Former employees of a for-profit college with campuses across the nation filed a federal lawsuit claiming that the school defrauded federal grant and loan programs and duped the agency that approved its accreditation.

The lawsuit also claims that American InterContinental University enrolled students who couldn’t read and some who had no high school diploma to pad its numbers. And it says that the school violated federal law by rewarding recruiters based on how many students they enrolled.

The complaint was filed in federal court in Atlanta in July 2008 and unsealed by a judge last month. Atlanta attorney Joseph Wargo, who represents the former employees, says the alleged fraud amounts to more than $100 million in grant money.

The university was founded in 1970 and now has a network of campuses across the country and an online program. It was acquired in 2001 by Career Education Corp.

Company spokesman Jeff Leshay said he will not comment on the specifics of the litigation, but he said the case “is without merit” and the company intends to mount a vigorous defense.

The lawsuit was filed by four former AIU employees, including Joseph Plumley Jr., who was a vice president for academic affairs and acting president of the school’s campus in Dunwoody, Ga. and Glenn Dobson, the campus’s director of human resources.

The lawsuit contends that Southern Association of Colleges and Schools put the university on probation in 2006 and 2007 for violations including awarding incentives to recruiters and failing to ensure all students have high school diplomas or the equivalent.
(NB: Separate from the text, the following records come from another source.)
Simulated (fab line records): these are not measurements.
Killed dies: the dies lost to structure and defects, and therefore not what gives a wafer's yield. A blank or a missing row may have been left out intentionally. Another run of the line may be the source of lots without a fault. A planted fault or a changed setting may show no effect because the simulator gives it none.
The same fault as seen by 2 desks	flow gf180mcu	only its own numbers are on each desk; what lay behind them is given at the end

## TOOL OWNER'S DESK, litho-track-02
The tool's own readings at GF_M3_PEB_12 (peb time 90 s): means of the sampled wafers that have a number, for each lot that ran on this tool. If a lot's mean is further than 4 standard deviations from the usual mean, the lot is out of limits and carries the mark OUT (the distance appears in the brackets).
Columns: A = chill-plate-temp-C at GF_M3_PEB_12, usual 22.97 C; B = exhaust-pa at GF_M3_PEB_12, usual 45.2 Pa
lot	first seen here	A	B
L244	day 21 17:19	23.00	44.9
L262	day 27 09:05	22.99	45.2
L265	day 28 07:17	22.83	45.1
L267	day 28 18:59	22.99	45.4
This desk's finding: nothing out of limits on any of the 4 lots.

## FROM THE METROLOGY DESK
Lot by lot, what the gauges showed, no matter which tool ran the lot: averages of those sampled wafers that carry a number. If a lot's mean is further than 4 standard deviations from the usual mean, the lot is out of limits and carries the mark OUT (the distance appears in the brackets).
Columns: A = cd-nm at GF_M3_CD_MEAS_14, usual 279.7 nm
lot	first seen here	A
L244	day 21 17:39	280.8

But the complaint said the college continued to violate the agency’s policies, setting quotas that counselors had to meet to raise the number of enrolled students. It also said the school instructed Dobson to remove documents from counselors’ files that mentioned quotas.

When the probation was lifted, the complaint said, the university went back to many of the same practices. The school’s leaders instructed counselors that the top priority “is the quantity — not the quality — of the student,” the lawsuit said.